Aquarius – the water bearer
It has been pointed out that each generation throughout the ages have believed they were living in particularly crucial times – but it is also the case that some historical periods are more decisive than others – not only in shaping a particular nation, but for humanity as a whole.
Karl Jaspers a German philosopher and psychiatrist called the period between 500-800 BCE across Europe and Asia the ‘axial age’ when ‘thought turned back upon thought’. It was characterised by the flourishing of a new self-reflective attitude towards human existence, and with it an awakening to the concept of transcendence. Most major religions, such as Christianity, Judaism, Islam, Buddhism, Taoism and Confucianism can trace their roots back to this era, or were actually founded during the axial age, while others such as Hinduism began to reform to become more like those axial age religions. This was the era of thinkers such as Confucius, Lao Tzu, Buddha, Zoroaster, Heraclitus, Plato, and Socrates.

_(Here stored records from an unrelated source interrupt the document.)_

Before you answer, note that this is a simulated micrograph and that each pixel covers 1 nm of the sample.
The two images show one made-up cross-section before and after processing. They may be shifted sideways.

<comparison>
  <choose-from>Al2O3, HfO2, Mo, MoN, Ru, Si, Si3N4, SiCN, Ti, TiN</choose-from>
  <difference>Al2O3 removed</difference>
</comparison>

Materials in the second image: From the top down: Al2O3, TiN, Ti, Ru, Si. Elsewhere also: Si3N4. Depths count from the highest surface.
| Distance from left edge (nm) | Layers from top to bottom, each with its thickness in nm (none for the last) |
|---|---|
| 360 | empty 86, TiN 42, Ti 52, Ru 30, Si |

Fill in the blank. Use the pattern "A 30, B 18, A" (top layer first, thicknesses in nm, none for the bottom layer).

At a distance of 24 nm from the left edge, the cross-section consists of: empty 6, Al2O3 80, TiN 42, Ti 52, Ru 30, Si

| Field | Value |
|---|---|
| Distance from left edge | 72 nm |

In the West this period also gradually led to the development of what Georg Feuerstein, who writes about yoga and Hinduism, sees as,
‘the enthronement and autarchy [autocracy] of cold reason and the subsequent suppression of nonrational modes of consciousness. … this …lies at the root of today’s moral and spiritual bankruptcy, and its disastrous effects can be witnessed all around us (and in us if we care to look).’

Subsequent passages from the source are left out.